Greg Abbott’s record is all the proof you need of this.
Attorney General Greg Abbott champions a requirement for voters to show photo identification to prevent ballot fraud. But such a rule would have deterred just a few of the cases his office has prosecuted in the last eight years.
Abbott, who’s making his defense of the state’s voter ID law a centerpiece of his campaign for governor, has pursued 66 people on charges of voting irregularities since 2004. Only four cases involved someone illegally casting a ballot at a polling place where a picture ID would have prevented it.
In most cases, voter-fraud violations in Texas have involved mail-in ballots. A few involved felons who aren’t allowed to vote. Some involved an election official engaged in illegal behavior. But none of those would have been stopped by the photo ID requirement.
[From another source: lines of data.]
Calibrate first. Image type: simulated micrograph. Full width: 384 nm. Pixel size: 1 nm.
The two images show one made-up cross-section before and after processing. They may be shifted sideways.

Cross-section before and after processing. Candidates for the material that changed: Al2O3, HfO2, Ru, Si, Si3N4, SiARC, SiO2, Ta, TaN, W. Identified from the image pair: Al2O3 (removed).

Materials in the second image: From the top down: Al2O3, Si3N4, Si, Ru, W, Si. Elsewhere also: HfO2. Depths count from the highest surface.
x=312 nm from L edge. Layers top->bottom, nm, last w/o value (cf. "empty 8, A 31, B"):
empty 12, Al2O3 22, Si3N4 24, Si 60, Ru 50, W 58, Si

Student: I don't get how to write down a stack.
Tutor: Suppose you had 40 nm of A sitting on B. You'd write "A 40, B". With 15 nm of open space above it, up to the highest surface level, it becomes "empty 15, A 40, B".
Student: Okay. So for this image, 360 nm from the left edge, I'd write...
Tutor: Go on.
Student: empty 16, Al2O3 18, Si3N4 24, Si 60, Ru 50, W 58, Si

Nevertheless, Abbott defends voter ID and says the fact that he hasn’t found many cases of in-person voter fraud doesn’t mean there aren’t any.
In his most extensive interview on the issue as attorney general, Abbott cited a Supreme Court opinion upholding photo ID in an Indiana case. The high court suggested the presence of absentee-vote fraud likely means voter-impersonation is happening as well.
“Anyone who thinks there isn’t cheating going on at the ballot box is wrong,” Abbott said. “It doesn’t matter that the cheating is in-person voter impersonation or absentee ballot. The Supreme Court says it doesn’t matter. What matters more is the integrity of the election system.”
The attorney general’s role defending the law and his record prosecuting voter fraud cases, mostly against Democrats and racial minorities, could become an issue in next year’s elections, when Abbott is seeking the GOP nomination for governor.
And in the meantime, the law is one of the frontiers in the escalating national battle over voting rights. The U.S. Justice Department and Texas Democrats are challenging the 2011 Texas law requiring ID in court. The law requires state-issued photo ID, such as a driver’s license or a concealed handgun permit. It has yet to be used in a major election.
Supporters say photo ID is an effective way to prevent ballot fraud. Opponents say there’s no evidence of widespread fraud in Texas and the law’s real intent is to suppress the votes of people who tend to vote Democrat, particularly lower-income people, blacks and Hispanics.
“If you really wanted to go after all the voter irregularities, you’d be looking at mail ballots,” said state Rep. Trey Martinez Fischer, the San Antonio Democrat who chairs the Mexican American Legislative Caucus. “You’d be looking at poll worker activity and electioneering. You’d be looking at the aggressive groups that are out there intimidating voters when they stand in line at a polling place.”
Fischer said Abbott’s own record prosecuting few cases in which photo ID would have been effective suggests the requirement is about putting obstacles in the way of Democratic voters, not stopping illegal voting.
Abbott’s justification for his relentless voter fraud hunting is pretty much the same as the justification Bigfoot hunters give. His pursuit is only marginally less irrational.
Look, it’s not just that if you really cared about the integrity of the vote you’d ask the Legislature to do something about the cases that have made up almost 95% of your prosecutions, instead of obsessively focusing on that tiny minority of them. There’s also the ridiculously and selectively restrictive nature of the voter ID law, in which a concealed handgun license is valid ID but a student ID isn’t. There’s the pathetically non-existent effort to provide IDs for those that don’t have them, such as making people who don’t have drivers licenses travel up to 200 miles to get a valid alternative ID. And of course there’s the separate but equally problematic legislation to crack down on voter registration. (See this otherwise amenable to voter ID editorial from the Star Telegram for a list of things the Lege could have done but chose not to do to make the law somewhat less onerous.) Putting it all together puts the lie to the claims about protecting the integrity of the vote. It’s always been about making it harder for certain people to cast a ballot. If the claim that voter ID was really about “protecting the integrity of the vote” was one of Abbott’s prosecutions, the charge would have been dismissed by now. Trail Blazers and EoW have more.
Abbott’s voter suppression efforts is obscene.